Decision Time I feel an opportunity presenting itself here.

And for the first time in quite a while, it is a made-to-order opportunity for an organization to turn the tide of public opinion in its favor.

The organization is the World Pool-Billiard Association (WPA). The call letters for pool’s world governing body are usually accompanied by the following adjectives: the much-maligned WPA; the misunderstood WPA; the ineffective WPA; the greedy WPA; the helpless WPA.

Not all those adjectives are misplaced. In fact, all have, at times, been spot-on appropriate.

Now, however, the WPA is being given the chance to act on behalf of the game in ways that could truly help the sport and, in the process, could actually gain some street cred in the pool community.

Perhaps the biggest issue facing the WPA in the past has been its inability to satisfactorily explain its purpose and its funding. From a structure standpoint, no one with any knowledge of international sports federations would argue the WPA’s existence and importance. Pool was only marginally considered an international sport before the formation of the WPA in 1987. Membership made up of countries around the world led to the development of government-funded national pool federations. A few years later, the cue sports (pool, carom and snooker) banded together in 1995 to form a world confederation (the World Confederation of Billiard Sports – WCBS) and seek acceptance from the International Olympic Committee, which led to acceptance as a member of the IOC three years later.

This further allowed members to solicit their national governments and sports authorities for funding to develop cue sports. Almost instantly, the world got much smaller for the pool community.

Over the past 20 years, however, the WPA has done little more than sanction a few tournaments — more than a few of which turned out to be financial farces that left players with either unused plane tickets or substandard prize money — and hand out a few medals. Of course, much of the vitriol leveled against the WPA is overblown, in large part because the organization has long done a lousy job of marketing, explaining itself and defending players.

Contrary to popular belief, the WPA is not rolling in money from sanction fees and has never demanded money be taken from players to pay those fees. That decision has always been at the discretion of the individual promoters.

The truth is, the WPA was never intended to be a tournament promoter. It is a facilitator for its member federations, and (in theory, at least) a protector of the players who play under those federation flags.

It has fallen woefully short in both areas in the past, but now it has a chance to shine.

Two topical issues facing the sport have the WPA in position to make some noteworthy and impactful decisions. Properly addressed, a pro-pool, decisive stance on both issues would be met with almost universal applause in pool circles. They would give players and fans alike some hope that the WPA could still be a leader in the sport’s growth.

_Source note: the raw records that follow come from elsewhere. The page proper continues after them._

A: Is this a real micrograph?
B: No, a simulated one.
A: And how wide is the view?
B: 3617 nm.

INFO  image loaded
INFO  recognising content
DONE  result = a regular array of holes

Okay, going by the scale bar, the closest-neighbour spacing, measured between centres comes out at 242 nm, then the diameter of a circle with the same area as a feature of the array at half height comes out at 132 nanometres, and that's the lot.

First, the WPA could rescind the judgment preventing Russian and Belarusian players from participating in sanctioned tournaments. The organization’s original stance in March was knee-jerk but somewhat understandable. With the World Games banning those countries from its quadrennial competition (in Birmingham, Ala., in July) and the IOC “recommending” similar action across the board from its members, the WPA thought it too risky to fly in the face of such important partners.

But that was six months ago. There is no telling when Russia’s invasion of the Ukraine will end. And other sports are realizing the slippery slope created by holding athletes responsible for their home government’s actions.

The WCBS will convene in Birmingham during the World Games, and it is hoped that the subject will be discussed and, with the Games behind them, the WPA can get players like Fedor Gorst, Kristina Tkach and Margaret Fefilova Styer back to the tables.

Buoyed by that decision, the WPA could then turn its attention to the major events being produced by Predator and Matchroom. Pool is finally flush with big-money events and solid promoters. Put on your referee’s jersey and pull up your big-boy pants and mediate a plan that will allow the sport’s two biggest promoters to stage their events in such a way that players can compete in every event offered instead of having to choose between them and/or crisscross the globe to attend.

Will it be easy? No. Will you have to make hard decisions and stick to them? Yes.

You owe it to the players and fans to do the job that you were intended to do: to facilitate major international tournaments for both players and promoters. Quit cowering and develop a plan that allows players and fans to both enjoy and benefit from the most lucrative and stacked schedule it has ever witnessed.

You have more power and leverage than you think. It’s time for WPA leadership to start leading. Instead of simply responding to what others decide, make the decisions yourself.

You’re on the clock. These two decisions are right in front of you. Show vision and leadership and you could well be viewed in an entirely new light.